Political update: An overview of the Initiative
The UN Initiative aimed at the TFG and the ARS: they were invited to Nairobi for a behind the scene dialogue. It was, however, no formal proposal. It is similar to the Khartoum talks in late 2006 but focused more on Somali issues and not on non-Somali issues for example Ethiopia, AMISOM, United States, etc. It also possibly targeted a number of key transitional tasks: power-sharing, security arrangements, constitutional drafting and national referendum, elections in 2009, among other issues. Neither ‘Somaliland’ nor ‘Puntland’ was on the table for the time being. The focus was on south-central Somalia. On the other hand, the picture on the ground is different: the TFG position was that they would engage in dialogue without any pre-conditions; while the ARS would only with certain conditions hence the UN mediation.
Although the actors at the table were the TFG and the ARS, who are the visible actors so far, the briefing was not clear on the role of Al-Shabaab and whether the ARS also represented them in this initiative. It was agreed that there was need for more time in order to allow more wider and internal consultation within the groups: in this case the ARS with their military wing, Al-Shabaab. The briefing pointed out a number of key issues, namely that dialogue was the only way out for Somalia and for the two actors in this political stalemate; that the two groups met with the UN each separately on their own and not face-to-face; and that the current mediation was unclear on the possibility of having a guarantor and on the how-to.
Finally, a number of key questions were raised after the political update before the participants embarked on the group work discussions. A number of points were also put forward including the fact that: Somalia is part and parcel of a Greater Horn of Africa conflict system; that the current UN process was too secret that nobody knew what was going on; and that ‘Somaliland’ and ‘Puntland’ enjoyed more and more political stability and that therefore needed to be preserved and lessons to be drawn from them. The participants also made clear that the ongoing dialogue would be premature without a ceasefire. So far, there was neither official word nor a document about the initiative. There was hope that something would be out by Friday noon, April 4th, but it did not.
Group work discussions
The participants were divided up into there groups each to discuss all three main questions: 1) The ideal solution; its principles and main components; 2) A Workable compromise to all parties/conflict players; and 3) Analysis of the UN: Strengths and weaknesses. They spent about one and a half hour discussing, analysing and then presented their findings in an interactive environment. The following section presents their findings in a bullet-point format, in a group by group basis:
Group One:
The ideal solution: unconditional dialogue; Its principles: an MoU with a guarantor; Main components: Ceasefire; power sharing; and the implementation of a number of transitional tasks.
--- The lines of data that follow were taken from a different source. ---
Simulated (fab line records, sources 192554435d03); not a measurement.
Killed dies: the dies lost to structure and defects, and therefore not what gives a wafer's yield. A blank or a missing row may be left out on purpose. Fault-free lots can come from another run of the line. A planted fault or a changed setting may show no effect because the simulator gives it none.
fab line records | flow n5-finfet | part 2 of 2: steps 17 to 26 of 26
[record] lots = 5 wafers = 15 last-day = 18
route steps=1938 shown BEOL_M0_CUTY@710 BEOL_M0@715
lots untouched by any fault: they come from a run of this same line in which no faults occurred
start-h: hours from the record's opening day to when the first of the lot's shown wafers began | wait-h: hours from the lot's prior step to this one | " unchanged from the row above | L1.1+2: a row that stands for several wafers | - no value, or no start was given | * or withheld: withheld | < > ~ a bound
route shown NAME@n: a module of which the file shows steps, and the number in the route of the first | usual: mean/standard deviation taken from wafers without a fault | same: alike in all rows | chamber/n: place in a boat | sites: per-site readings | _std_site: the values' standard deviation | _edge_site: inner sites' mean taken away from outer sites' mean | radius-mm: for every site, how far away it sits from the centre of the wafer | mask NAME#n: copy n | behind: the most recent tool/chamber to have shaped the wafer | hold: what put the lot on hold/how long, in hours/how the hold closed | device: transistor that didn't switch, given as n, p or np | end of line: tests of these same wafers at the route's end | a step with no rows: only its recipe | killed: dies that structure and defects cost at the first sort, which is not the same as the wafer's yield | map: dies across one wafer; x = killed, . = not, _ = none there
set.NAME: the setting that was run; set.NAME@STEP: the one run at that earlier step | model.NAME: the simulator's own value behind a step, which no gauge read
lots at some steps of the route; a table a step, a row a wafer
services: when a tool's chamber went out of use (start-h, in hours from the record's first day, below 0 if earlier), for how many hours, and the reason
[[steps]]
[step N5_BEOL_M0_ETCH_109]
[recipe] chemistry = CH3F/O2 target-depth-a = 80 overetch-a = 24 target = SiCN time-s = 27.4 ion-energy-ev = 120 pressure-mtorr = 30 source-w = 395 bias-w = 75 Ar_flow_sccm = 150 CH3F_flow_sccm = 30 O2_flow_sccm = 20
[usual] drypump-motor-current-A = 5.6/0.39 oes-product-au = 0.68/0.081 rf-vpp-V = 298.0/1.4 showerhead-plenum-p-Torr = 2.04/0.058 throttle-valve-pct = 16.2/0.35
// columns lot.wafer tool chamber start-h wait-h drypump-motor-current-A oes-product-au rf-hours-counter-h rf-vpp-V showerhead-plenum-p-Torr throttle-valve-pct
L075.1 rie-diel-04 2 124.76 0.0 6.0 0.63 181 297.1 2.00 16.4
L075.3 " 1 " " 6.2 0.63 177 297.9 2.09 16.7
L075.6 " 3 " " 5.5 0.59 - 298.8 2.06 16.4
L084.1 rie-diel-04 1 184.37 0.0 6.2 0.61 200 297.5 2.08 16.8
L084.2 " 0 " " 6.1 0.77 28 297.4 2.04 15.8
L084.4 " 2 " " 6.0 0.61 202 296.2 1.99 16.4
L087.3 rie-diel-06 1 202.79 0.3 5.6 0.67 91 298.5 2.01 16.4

Group One recommended a ceasefire; complete African Union Mission for Somalia (AMISOM) deployment; Ethiopian withdrawal; joint security arrangement between the TFG and the ARS; power sharing; and finally UN help with the transitional tasks as a workable compromise in their deliberations.
Finally, Group One looked at the UN’s strength and weaknesses and came up with the following lists: Strengths: momentum; possible US support and back up; a high degree of willingness; the UN Envoy’s methodology, i.e., the shuttle secret diplomacy so far; the UN’s impartiality and its expertise. Its weaknesses also included: its lack of a leverage over the actors; the problem associated with the early 1990’s scenario; possible policy implications, i.e., other countries’ influence and interests; the problem with the UN framework and the associated bureaucracy; the information black-out which can also be seen as a strength; the lack of coordination and information-sharing among internationals, for example the UN Security Council meeting in New York and the International Contact Group meeting in Oslo within the same month of April; and finally the fact that the roles of the AU, EU/EC, AL, IGAD, ICG which is not clear within this initiative.
Group Two:
Group Two put the ideal solution as giving a chance to all actors in order to unify their ideas and positions towards Somali reconciliation and that there is a need to initiate dialogue without conditions. They set a number of principles too: local Somali ownership; respect for unity the need to avoid further fragmentation; and the development of an effective time-frame with strict deadlines.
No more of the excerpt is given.